Savers are turning towards fixed-term bonds rather than easy access accounts, new research has found.
Fund supermarket Hargreaves Lansdown surveyed people who use its active savings product – an online savings marketplace that enables people to move money between banks. More than £2bn is saved through active savings.
It found that more than half of its active savings clients opted for fixed term accounts in May, with the vast majority fixing for 12 months or less.
Since the crisis hit, the proportion of cash going into easy access accounts has been steadily falling, and the proportion in fixed accounts growing.
“Fixed rate savings are never the stars of the savings world: they tend to play second fiddle to easy access accounts,” said Sarah Coles, personal finance analyst at Hargreaves Lansdown.
“But falling rates have shone a spotlight on their most attractive features, and savers are being drawn by the chance to lock into higher rates.
“Within active savings, the proportion of savers opting for fixed rate bonds has been gradually growing, and in May, more than half of new savings money went into fixed rate savings. For most of these savers, fixed term bonds for 12 months or less offered an attractive balance between higher rates and a sensible level of flexibility.

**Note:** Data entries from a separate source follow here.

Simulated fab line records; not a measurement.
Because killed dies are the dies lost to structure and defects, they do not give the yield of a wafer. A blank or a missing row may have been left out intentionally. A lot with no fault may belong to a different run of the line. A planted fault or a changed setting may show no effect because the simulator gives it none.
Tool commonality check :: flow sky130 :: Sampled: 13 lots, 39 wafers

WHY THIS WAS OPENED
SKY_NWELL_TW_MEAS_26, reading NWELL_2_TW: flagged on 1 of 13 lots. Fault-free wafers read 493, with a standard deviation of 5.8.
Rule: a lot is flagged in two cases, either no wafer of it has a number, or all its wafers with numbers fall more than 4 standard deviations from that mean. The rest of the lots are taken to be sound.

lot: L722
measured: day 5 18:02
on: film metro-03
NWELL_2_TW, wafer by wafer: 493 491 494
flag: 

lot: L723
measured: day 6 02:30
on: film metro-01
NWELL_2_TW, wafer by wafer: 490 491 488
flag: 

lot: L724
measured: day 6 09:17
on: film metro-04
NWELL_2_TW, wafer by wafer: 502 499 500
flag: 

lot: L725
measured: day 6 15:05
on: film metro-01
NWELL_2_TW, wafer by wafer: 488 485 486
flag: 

“Overall, UK savers still continue to hold the lion’s share of their cash in easy access accounts. But while we should all have 3-6 months of expenses to hand in these accounts for emergencies, it’s worth considering fixing any additional savings in competitive accounts for the time periods that suit us best.”
Bank of England figures show that fixed rate savings are holding steady at 17 per cent of the savings market, excluding easy access accounts paying no interest and ISAs.
Meanwhile, with the central bank base rate at 0.1 per cent, savings rates continue to fall. According to Moneyfacts, average rates are at their lowest levels since records began.